[Babel-users] IPv4 over IPv6
Toke Høiland-Jørgensen
toke at toke.dk
Tue Mar 31 20:24:50 BST 2020
Juliusz Chroboczek <jch at irif.fr> writes:
> Dear all,
>
> Some of you might remember that Théo Bastian (in copy of this mail) is
> working on implementing a Babel extension for IPv4 routing with IPv6 next
> hops. Since the extension is meant to interoperate with other Babel
> routers, we've decided to encode IPv4-over-IPv6 routes as a new AE. So an
> IPv4-over-IPv6 route announcement consists of:
>
> 1. a normal Router-ID TLV ;
> 2. an IPv4-over-IPv6 Next Hop TLV carrying an IPv6 next-hop ;
> 3. an IPv4-over-IPv6 Update TLV carrying an IPv4 prefix.
>
> The Update is encoded in the new AE, which updates a separate set of
> compression state; the normal IPv4 compression state is left undisturbed.

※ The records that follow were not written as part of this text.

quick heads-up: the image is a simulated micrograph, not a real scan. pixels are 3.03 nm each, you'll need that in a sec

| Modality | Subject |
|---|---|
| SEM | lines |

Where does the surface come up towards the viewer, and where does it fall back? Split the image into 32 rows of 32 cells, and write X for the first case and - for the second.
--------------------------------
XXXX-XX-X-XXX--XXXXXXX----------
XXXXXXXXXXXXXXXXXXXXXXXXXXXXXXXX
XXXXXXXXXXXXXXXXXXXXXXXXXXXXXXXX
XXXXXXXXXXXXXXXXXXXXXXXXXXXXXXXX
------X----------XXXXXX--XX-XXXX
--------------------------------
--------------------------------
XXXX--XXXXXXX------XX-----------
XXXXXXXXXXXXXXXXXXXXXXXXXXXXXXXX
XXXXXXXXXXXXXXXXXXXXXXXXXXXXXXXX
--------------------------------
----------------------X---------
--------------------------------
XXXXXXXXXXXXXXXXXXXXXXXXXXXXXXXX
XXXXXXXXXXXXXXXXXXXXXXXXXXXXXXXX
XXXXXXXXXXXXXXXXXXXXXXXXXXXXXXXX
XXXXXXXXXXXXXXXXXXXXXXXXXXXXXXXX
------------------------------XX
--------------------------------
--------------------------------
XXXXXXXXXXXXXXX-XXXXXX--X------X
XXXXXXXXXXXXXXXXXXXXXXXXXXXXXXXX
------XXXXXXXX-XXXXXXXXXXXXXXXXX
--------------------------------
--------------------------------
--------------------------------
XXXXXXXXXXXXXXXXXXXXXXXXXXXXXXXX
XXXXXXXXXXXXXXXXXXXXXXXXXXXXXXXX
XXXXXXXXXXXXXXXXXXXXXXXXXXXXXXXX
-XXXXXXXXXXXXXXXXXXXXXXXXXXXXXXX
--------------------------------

> On the other hand, we have two natural ways of encoding the NH :
>
> (1) use a new NH, in the new AE ;
> (2) reuse the IPv6 NH (AEs 1 and 2).
>
> Encoding (1) has the advantage of being easier to explain. Encoding (2)
> has a number of advantages:
>
> (i) if a packet carries both IPv4 and IPv6 routes, the next-hop is only
> encoded once;
>
> (ii) we can use both AEs 1 and 2, which means that we can use the more
> compact encoding for link-local next-hops ;
>
> (iii) the code is slightly simpler.
>
> Initially, Théo preferred encoding (2), while I was in favour of (1).
> Théo rewrote all of his code in style (1), and after looking at his code,
> I'm having second thoughts.
>
> Does anyone have any good arguments one way or the other? Scratch this --
> does anyone have any arguments, not necessarily good?
I think I would lean towards (2). As you say, it's more compact, but
also, I think it makes sense conceptually: A v4-over-v6 *route* is
certainly something new, but a *next hop* itself is not v4-over-v6, it's
just a v6 address; so why would it need its own AE?